Thai government faces opposition in bid to build single internet gateway

Proposal to create a single internet gateway has been described by critics as a way to clamp down on online dissent and will adversely impact the quality of online services in Thailand.

Officials from Thailand's Pheu Thai Party have spoken out against the government's proposal to establish a single internet gateway, arguing that it would adversely affect online services in the country.

Pheu Thai's former minister of information and communication technology, Anudith Nakornthap, and deputy spokesperson Anusorn Iamsaard told local media on Thursday that running all internet traffic through a single gateway would lead to sluggish online services. They added that it also could potentially cause a complete nationwide internet meltdown should a technical glitch occur, reported Bangkok Post.

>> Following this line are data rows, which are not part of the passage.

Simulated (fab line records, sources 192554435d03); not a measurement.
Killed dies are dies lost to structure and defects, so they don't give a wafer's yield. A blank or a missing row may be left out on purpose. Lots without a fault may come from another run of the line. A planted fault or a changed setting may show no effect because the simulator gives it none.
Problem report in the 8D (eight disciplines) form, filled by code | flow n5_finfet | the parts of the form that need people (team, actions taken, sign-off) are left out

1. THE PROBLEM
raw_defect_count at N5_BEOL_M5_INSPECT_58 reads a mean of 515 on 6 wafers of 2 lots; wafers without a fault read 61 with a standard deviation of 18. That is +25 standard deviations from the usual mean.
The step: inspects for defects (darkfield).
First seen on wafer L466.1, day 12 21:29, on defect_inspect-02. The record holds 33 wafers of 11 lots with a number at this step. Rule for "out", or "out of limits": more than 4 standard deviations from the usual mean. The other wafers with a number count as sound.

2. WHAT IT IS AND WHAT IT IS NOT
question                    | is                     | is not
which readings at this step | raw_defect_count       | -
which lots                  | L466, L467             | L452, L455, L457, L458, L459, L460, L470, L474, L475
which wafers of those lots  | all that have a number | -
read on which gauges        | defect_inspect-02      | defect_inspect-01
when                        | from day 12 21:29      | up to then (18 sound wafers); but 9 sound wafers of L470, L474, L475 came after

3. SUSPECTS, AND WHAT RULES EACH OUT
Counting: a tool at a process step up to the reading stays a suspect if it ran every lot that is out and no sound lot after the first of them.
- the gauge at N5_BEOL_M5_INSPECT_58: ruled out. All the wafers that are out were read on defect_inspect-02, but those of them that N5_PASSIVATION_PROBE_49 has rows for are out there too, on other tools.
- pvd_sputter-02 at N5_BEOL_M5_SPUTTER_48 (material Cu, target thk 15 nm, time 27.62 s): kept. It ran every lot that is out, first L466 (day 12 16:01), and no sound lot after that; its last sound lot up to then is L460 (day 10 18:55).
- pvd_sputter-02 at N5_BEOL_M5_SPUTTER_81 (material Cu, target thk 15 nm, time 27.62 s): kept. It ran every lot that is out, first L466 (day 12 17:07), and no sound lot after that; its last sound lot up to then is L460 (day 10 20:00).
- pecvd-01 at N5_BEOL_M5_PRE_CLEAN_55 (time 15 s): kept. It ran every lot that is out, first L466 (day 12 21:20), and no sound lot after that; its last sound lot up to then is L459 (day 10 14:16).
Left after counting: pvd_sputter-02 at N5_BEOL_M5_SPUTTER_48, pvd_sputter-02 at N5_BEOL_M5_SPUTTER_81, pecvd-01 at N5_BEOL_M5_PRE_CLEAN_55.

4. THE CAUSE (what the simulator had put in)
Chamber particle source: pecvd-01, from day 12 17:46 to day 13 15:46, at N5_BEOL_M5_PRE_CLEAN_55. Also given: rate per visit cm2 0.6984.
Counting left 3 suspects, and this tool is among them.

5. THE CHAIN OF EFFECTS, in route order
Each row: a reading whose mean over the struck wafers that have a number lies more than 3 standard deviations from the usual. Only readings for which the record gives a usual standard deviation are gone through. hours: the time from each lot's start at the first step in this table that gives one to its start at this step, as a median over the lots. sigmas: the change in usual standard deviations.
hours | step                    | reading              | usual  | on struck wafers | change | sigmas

The officials warned that this would adversely affect businesses operating in Thailand and hinder the country's ambition of becoming a hub in the ASEAN digital economy. Furthermore, instilling controls on the gateway would curtail freedom of expression and user privacy, they said.

The Thai government, though, played down the impact of the internet gateway, noting that the proposal was still undergoing review and the aim was to implement "multiple gateways", not just one.

Information and Communication Technology Minister Uttama Savanayana said the government was assessing ways to better utilise the country's resources, internet, and telecommunication infrastructure, reported The Nation.

Uttama said: "For example, is it possible to together use the international internet gateways in order to reduce costs? For inbound internet connections, is it possible to have a neutral internet exchange and set up a joint-company to operate this, while the government oversees and protects people, not violates their basic rights?"

He added that further assessment was necessary to determine if new laws were needed to support the deployment or if the existing Computer Crime Act could be applied.

Thai Deputy Prime Minister Prajin Juntong had earlier dismissed suggestions that the proposal for a single gateway was to control information. He said the idea was mooted as a way to better manage associated costs of managing increasing internet traffic and for cybersecurity. A single gateway also would enable authorities to more easily control access to and block inappropriate websites, the government said.

The Committee to Protect Journalists (CPJ), however, said the proposal was simply the Thai government's way of curbing online dissent. In a statement posted on its website, the industry lobbyist said the country's attempt to create "a single government-controlled gateway" for international traffic signals was a danger to online freedom.

CPJ's senior Southeast Asia representative, Shawn Crispin, said: "Thailand needs fewer, not more, controls on the internet. [Current prime minister] Prayuth [Chan-o-cha] should scrap the one gateway plan and any other designs to block, censor, or surveil the internet and internet-based social media applications.

"Any new laws or plans to govern Thailand's internet should be left for a new, elected administration, not his self-appointed military junta," Crispin said.

CPJ said the Thai military government had been cracking down on online dissent, specifically for postings deemed offensive to the Thai monarchy. It pointed to the recent sentencing of tour guide Pongsak Sriboonpeng to 30 years in prison over his Facebook posts criticising the monarchy.

Government websites hit by DDoS attack

Meanwhile, cyberhackers targeted several Thai government websites Wednesday night, causing the sites to go offline overnight. The websites of the Information and Communication Technology and finance ministries and state-owned CAT Telecom were among those targeted in what was a suspected DDoS (distributed denial-of-service) attack.

The attacks appeared to be a response to the government's proposal for the single gateway.

More than 100,000 signatures have been collected in a petition opposing the bid, or what the online community has coined the "Great Firewall of Thailand", in reference to China government's own internet gateway.

According to Bangkok Post, there are currently more than 10 internet gateways in Thailand, encompassing those for commercial and non-commercial use.